Intel’s Power-Saving Chips at Computex Help Fight PC Slump

SAN FRANCISCO (Bloomberg News) —

Intel Corp. and personal-computer makers are relying on a new power-sipping chip to restore demand to an ailing PC market reeling from consumers abandoning laptops for tablets.

Called Haswell, the chip design delivers 50 percent more battery life than Intel’s previous model, enabling thinner, lighter notebooks and machines that convert to tablets. PC makers including Hewlett-Packard Co. will show devices with the chip this week at Computex, the biggest annual computer event.

As Intel enters a predicted second straight year without revenue growth, Chief Executive Officer Brian Krzanich is counting on Haswell and other energy-efficient processors in the pipeline to bolster laptop sales and win more business in tablets. Global tablet shipments are expected to eclipse PCs by 2015, as consumers flock to smaller, more affordable machines, according to researcher IDC.

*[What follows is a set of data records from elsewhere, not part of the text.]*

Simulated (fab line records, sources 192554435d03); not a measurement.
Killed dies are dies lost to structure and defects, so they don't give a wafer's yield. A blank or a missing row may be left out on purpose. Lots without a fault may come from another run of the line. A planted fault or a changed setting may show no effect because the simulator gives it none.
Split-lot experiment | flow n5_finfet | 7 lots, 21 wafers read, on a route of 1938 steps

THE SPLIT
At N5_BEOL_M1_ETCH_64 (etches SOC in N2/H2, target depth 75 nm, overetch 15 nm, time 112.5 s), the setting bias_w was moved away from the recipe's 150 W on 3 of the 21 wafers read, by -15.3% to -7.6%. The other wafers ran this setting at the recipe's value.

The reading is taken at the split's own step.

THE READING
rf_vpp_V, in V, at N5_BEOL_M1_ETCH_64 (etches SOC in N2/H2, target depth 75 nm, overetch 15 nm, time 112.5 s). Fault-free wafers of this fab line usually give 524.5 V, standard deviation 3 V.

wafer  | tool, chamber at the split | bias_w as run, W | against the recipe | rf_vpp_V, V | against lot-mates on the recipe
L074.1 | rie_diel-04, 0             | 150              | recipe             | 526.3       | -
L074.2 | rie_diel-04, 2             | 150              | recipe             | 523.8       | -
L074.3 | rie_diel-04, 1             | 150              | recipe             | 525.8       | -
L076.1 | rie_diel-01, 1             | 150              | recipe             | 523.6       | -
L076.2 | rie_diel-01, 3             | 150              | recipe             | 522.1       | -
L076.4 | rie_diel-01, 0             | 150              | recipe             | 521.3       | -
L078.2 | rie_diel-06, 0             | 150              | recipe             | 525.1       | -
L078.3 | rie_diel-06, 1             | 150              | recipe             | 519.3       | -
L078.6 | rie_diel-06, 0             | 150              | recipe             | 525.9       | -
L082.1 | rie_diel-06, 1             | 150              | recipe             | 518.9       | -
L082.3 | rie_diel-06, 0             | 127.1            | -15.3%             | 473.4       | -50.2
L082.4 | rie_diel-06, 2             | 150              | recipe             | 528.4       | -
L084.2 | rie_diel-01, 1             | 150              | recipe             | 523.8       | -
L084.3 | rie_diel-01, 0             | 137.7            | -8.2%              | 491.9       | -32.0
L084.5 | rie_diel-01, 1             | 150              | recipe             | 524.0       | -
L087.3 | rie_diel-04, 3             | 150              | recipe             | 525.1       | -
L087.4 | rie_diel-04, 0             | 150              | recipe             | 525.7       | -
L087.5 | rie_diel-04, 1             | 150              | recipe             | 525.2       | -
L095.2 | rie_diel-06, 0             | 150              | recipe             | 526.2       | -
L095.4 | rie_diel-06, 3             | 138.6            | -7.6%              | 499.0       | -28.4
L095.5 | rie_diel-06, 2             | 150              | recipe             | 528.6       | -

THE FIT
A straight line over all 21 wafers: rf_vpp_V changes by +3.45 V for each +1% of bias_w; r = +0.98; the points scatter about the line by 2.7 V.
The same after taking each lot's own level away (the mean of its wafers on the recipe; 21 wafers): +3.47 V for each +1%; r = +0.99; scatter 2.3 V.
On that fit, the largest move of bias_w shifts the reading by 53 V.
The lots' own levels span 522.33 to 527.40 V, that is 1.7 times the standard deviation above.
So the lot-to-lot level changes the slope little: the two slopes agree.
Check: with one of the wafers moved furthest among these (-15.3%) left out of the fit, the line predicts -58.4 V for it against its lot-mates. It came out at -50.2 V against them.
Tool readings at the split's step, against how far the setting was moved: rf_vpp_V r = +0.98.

“For the first time, there will be lower price points and new form factors that will help PCs,” said Tristan Gerra, an analyst at Robert W Baird & Co. in San Francisco. “In notebooks, Haswell is the first laptop chip that’s going to provide enough battery life.”

Haswell is Intel’s latest attempt to move away from producing processors that suck a lot of electricity, and toward making chips that can let laptop users use the screen for many hours on a single battery charge. Devices on display at Computex in Taipei will highlight the chip’s ability to blur the lines between tablets and laptops, allowing transformable machines with detachable touchscreens and keypads.

“We are all in on Haswell,” said Ron Coughlin, senior vice president for consumer PCs and solutions at Hewlett-Packard. “We know the convertible area can pick up some of the tablet demand.”

Apple will include Haswell in the MacBook, according to people familiar with the plans who asked not to be named because the information isn’t public. Acer Inc. used the processor in its Aspire 57 laptop, featured at Computex.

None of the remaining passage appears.